If I flip a coin, a classical statistical model would predict I have a 50/50 chance of getting a heads or a tails. I can predict different things will happen as things react to the heads/tails result, and describe different “universes” where each of those outcomes happen.
Do those “other universes” really exist? Or are they simply a figment of my statistical analysis of the situation? That’s the part that’s unfalsifiable.
Not necessarily, objective collapse theories can be non-deterministic without predicting many universes. The extra universes only appear if the wave function never collapses, and stochastic collapses are entirely possible.
Yes, but critically - under classical mechanics - this is only because you have imperfect knowledge of the system. From the perspective of Laplace's Demon, the result of the flip is 100% deterministic and the chance of it landing the other way is 0. But this is not the case in quantum physics unless a hidden variable theory turns out to be true (and thus any experiment which discovered hidden variables would also falsify MWI)
Well, no. Because you're talking about classical mechanics, where probability is just about imperfect information and isn't part of the underlying ontology. So no, those universes don't really exist. That's completely different from quantum physics, where the wave function actually exists - it's not that the electron only goes through one slit and we just don't know which one: it really does go through both slits.
All it takes to produce the many worlds is the assumption of true nondeterminism that isn’t simply “imperfect information”.
Conversely, if you interpret quantum mechanics as a rethinking of statistics rather than some additional physics for the universe, you can make sense of the world without the need for a multiverse.
Incorrect. As I said, objective collapse theories can be non-deterministic without predicting many universes. The extra universes only appear if the wave function never collapses, and stochastic collapses are entirely possible.
But you can't. Quantum physics cannot be explained by classical mechanics alone. If it could, we never would have formulated quantum physics to start with.
Yea, the difference between a classical statistical theory with and without many worlds is whether or not you maintain a state that includes all possible outcomes as you continue your analysis, or restrict the state you are analyzing to one possible outcome from one of your statistical events. The same is true of quantum mechanics.
I’m arguing that quantum mechanics is a rethinking of statistics more so than a rethinking of physics. The world cannot be explained without it.
I think that even if I must consider a state that includes all possible outcomes while doing my analysis of the situation, that doesn’t mean those “alternate worlds” necessarily physically exist in any meaningful way.
Yes, but, again, this is only because you have imperfect information about the underlying physical system. The array of possibilities presented by classical statistics are strictly epistemic; the actual real state of the system you're analyzing is always definitive and determinate.

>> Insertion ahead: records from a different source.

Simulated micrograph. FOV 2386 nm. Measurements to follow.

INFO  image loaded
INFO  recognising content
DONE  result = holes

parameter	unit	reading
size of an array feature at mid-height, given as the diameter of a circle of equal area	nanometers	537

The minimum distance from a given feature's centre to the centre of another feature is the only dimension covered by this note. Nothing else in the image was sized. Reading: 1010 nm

And very, very importantly, this is not that case in quantum physics. The indeterminacy of state in a super position is not just the result of imperfect information; it is a fundamental part of the underlying system. It is not the case that, in the double slit experiment, the electron only travels through one slit, and we just don't know which one. It really really does travel through both. This is fundamentally different from classical mechanics.
Look, if you want to try and argue that quantum physics isn't physics, I won't stop you, but you'd better have an extraordinary argument, because this is an extraordinary claim. One that rejects the last century of scientific consensus. If you can demonstrate that quantum mechanics is just a different statistical model of classical physics, it would be a revolution in science.
That's correct, and MWI doesn't argue otherwise. The important part isn't just that these states are possible, it's that they have real physical existence.
You are glossing over my point. I’ll try to put it as concretely as I can think of:
Assume for the sake of argument that there is a process in an otherwise classical physical system that is truly nondeterministic, meaning there is randomness that isn’t due to any hidden variable or otherwise incomplete knowledge of the state of the system.
When describing such a system, you will run into the same dilemma of either needing a “wavefunction collapse” or “many worlds” interpretation of your statistics.
And yet this model is not quantum. It is a classical nondeterministic model.
My point being, it’s the existence of true nondeterminism that leads to the “many worlds” idea, not the other strange properties of quantum mechanics.
I really, genuinely, think this is not a controversial take. The idea that quantum mechanics is more of a rethinking of statistics than physics comes from my own personal experience studying quantum physics. Most of the time, you take the classical Newtonian mechanics equations (sometimes including “corrections” for relativity), and treat them with the “quantum mechanics” version of statistics, and out pops all the important things you’d like to model, like how electrons arrange into orbitals in an atom. The results of slit/entanglement/bell experiments depend on having an object that obeys quantum statistics, but it can be a wide variety of objects with vastly different physical properties and behaviors (e.g. slit experiments have been done with both photons and electrons).
I don’t think there is any reason to believe the “other worlds” needed to analyze quantum systems “physically exist” to any meaningful extent. It’s the same as considering all possible outcomes of a classical truly random event (if you assume there exists true nondeterminism, not simply a lack of complete information).
Here’s an interesting example:
The Bell test about entanglement is one of the best-known proofs that quantum mechanics can’t be explained using classical statistics.
The Bell test is an analysis of the correlation between two entangled particles.
However, that correlation is only notable because we are analyzing the evolution of both particles.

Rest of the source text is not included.